Though presumably no one reading this needs the clarification, here it is anyway: No, Joe Biden did not actually hold his phone up to the mic to play an excerpt from the N.W.A megaclassic “Fuck Tha Police” at a recent campaign event.
Instead, per the Washington Post, Biden—on his first trip to Florida as a POTUS nominee—pulled his phone out to play a bit of “Despacito” following an introduction from Luis Fonsi himself at the event focused on Puerto Rican voters in the state. Naturally, the moment resulted in a swath of jokes that ultimately pushed both Biden and the 2017 song into the top trending topics on Twitter.

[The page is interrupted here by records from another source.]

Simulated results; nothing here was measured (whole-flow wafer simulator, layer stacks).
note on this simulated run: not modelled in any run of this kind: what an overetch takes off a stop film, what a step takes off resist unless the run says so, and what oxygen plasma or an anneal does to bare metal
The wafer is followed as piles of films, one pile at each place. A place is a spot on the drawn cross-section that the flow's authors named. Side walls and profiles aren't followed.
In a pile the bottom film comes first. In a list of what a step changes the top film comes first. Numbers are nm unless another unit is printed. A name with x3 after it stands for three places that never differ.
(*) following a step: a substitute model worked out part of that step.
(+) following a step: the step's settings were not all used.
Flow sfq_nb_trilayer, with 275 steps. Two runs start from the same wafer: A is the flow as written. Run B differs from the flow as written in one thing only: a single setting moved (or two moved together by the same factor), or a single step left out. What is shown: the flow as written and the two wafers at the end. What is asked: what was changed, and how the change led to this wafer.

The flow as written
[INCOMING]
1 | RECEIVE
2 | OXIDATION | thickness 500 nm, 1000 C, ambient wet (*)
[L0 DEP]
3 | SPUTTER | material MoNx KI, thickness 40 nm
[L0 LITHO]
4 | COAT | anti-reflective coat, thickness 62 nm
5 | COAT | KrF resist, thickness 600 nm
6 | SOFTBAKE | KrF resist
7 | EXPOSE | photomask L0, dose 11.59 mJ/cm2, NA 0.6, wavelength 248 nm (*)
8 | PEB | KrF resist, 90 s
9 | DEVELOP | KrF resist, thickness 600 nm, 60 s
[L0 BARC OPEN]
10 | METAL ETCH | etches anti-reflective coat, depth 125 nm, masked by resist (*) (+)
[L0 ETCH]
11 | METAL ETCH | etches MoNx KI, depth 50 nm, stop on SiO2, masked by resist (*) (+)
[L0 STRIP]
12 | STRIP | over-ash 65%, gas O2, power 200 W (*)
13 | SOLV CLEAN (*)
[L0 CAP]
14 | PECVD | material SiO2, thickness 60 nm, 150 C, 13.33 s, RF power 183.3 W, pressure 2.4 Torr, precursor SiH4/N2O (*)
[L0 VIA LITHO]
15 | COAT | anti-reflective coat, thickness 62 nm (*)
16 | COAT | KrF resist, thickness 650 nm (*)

On Tuesday night, Trump quote-tweeted a poorly edited version of the Biden clip that unconvincingly replaced “Despacito” with the N.W.A protest anthem. At the time of this writing, the tweet had been flagged by Twitter and now carries a “manipulated media” warning.
And while the makers of the Trump-shared clip describe themselves as a “parody/satire” channel, Trump’s accompanying commentary (and, obviously, his track record) doesn’t make it clear whether he believed the clip to be true and/or wanted to take advantage of the general state of confusion his less Twitter-knowledgeable supporters seem to live in.
Per Twitter policy, the process for determining when to label (or even remove) manipulated content is simple:
We are most likely to take action (either labeling or removal, as described below) on more significant forms of alteration, such as wholly synthetic audio or video or content that has been doctored (spliced and reordered, slowed down) to change its meaning. Subtler forms of manipulated media, such as isolative editing, omission of context, or presentation with false context, may be labeled or removed on a case-by-case basis.